Appellant Charles Edward Giles appeals his sentence enhanced by 21 U.S.C. *430§ 841(b)(1)(A).1 Appellant argues that his sentence should be reversed because the district court failed to comply with the colloquy requirement of 21 U.S.C. § 851(b). Because this argument is raised for the first time on appeal, we review for plain error. See United States v. Thomas, 348 F.3d 78, 86 (5th Cir.2003), cert. denied, — U.S. -, 124 S.Ct. 1481, 158 L.Ed.2d 131 (2004).
Appellant concedes that the government filed an information alleging his prior convictions. The presentence investigation report (“PSR”) also listed Appellant’s prior convictions, yet Appellant failed to object to the PSR. Further, Appellant failed to challenge the convictions per § 851(c) and does not argue that he would or could have raised a proper challenge to his prior convictions had he received the district court’s warning under section 851(b). The district court’s failure to conduct the colloquy contemplated in 21 U.S.C. § 851(b) is, therefore, not reversible error. See Thomas, 348 F.3d at 86-88; United States v. Majors, 328 F.3d 791, 797 (5th Cir.2003).

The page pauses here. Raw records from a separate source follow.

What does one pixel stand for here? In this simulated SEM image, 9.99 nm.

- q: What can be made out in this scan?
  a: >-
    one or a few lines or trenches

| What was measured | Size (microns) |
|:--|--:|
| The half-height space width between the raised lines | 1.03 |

Appellant also claims that his trial counsel’s performance at sentencing was constitutionally ineffective. This claim was not raised in the district court. The district court, therefore, did not fully develop a record on the issue. “In this Circuit the general rule is that a claim of ineffective assistance of counsel cannot be resolved on direct appeal unless it has been first raised before the district court. This rule is not merely a procedural technicality. Unless the district court has developed a record on the defendant’s allegations, we cannot fairly evaluate the merits of the claim.” United States v. Bounds, 943 F.2d 541, 544 (5th Cir.1991) (internal citations omitted). Accordingly, we dismiss Appellant’s claim of ineffective assistance of counsel on direct appeal, without prejudice, however, to his right to raise the issue in habeas corpus proceedings. Id.
For the reasons expressed herein, we affirm Appellant’s conviction and sentence.
AFFIRMED.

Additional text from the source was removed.